Mrs. Brandon - Matthew Brady circa 1860-65 US National Archives


While reading Robert Wilson’s interesting and informative Mathew Brady – Portraits of a Nation a paragraph in Chapter 3 caught my eye.

Photography [Chapter 3 deals with the late 1840s, so it was about the daguerreotype] was also among the first examples (along with the telegraph and the railway) of a phenomenon that has become almost commonplace in our time – an advance in technology that transforms rapidly from a state of inconceivable mystery or even magic to something that everyone could and must have access to. In his 1853 dictionary, Noah Webster ended a brief description of the daguerreotype process with “and then the images appear as by enchantment.” Photography was at first as surprising as the possibility of wireless telephone communication seemed to us decades ago, and then as urgent a necessity as the smartphone is today.

 
John Alleyne & Gail Skrela - 1997

One of the photographs attributed to Mathew Brady is this one of Mrs. Brandon taken between 1860 and 1865. It is one of 9 photographs on the book’s cover that especially caught my eye.
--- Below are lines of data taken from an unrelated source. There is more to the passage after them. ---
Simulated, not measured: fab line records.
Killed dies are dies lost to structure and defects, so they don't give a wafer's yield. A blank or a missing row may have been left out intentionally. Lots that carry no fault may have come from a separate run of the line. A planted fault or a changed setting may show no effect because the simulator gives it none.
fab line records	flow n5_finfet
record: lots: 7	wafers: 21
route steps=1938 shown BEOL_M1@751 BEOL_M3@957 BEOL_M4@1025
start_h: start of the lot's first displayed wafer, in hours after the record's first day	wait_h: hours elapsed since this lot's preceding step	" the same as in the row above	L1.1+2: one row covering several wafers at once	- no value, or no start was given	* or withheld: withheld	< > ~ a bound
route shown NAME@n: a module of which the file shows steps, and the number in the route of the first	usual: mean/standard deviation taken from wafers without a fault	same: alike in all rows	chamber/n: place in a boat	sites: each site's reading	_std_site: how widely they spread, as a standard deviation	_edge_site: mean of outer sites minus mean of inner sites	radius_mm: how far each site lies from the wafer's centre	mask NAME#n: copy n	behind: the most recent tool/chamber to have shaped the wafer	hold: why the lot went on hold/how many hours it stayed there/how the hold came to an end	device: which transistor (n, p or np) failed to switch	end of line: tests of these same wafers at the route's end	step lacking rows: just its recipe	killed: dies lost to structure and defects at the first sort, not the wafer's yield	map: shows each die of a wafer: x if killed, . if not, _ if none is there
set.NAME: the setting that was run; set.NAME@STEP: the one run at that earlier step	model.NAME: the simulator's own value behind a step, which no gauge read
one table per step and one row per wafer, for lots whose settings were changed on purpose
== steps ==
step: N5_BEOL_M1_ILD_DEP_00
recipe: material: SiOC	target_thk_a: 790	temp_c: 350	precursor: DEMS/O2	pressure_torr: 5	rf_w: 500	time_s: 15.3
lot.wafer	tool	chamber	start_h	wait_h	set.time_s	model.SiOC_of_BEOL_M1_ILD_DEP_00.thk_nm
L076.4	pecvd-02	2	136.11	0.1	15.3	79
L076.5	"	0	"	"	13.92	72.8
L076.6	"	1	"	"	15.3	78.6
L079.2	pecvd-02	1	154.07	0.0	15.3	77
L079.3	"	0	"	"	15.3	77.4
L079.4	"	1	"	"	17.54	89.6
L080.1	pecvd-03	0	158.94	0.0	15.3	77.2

The second photograph is one I took John Alleyne in 1997 when he was the Artistic Director of Ballet BC. The dancer is Gail Skrela.

 When I took the picture I had in particular mind the US Civil War portraits of black Union Army soldiers who matter-of-factly stared at the camera having no inkling that we would look at them when they were long dead and buried. Had I wanted to be a bit more Brady-like I might have pulled back my camera and given then more room in my studio.

This is one of my favorite portraits which somehow I was lucky enough to capture by enchantment. I have never gotten over the fact that so much can happen between my camera and my subject if I only wait for the right moment to press the shutter button.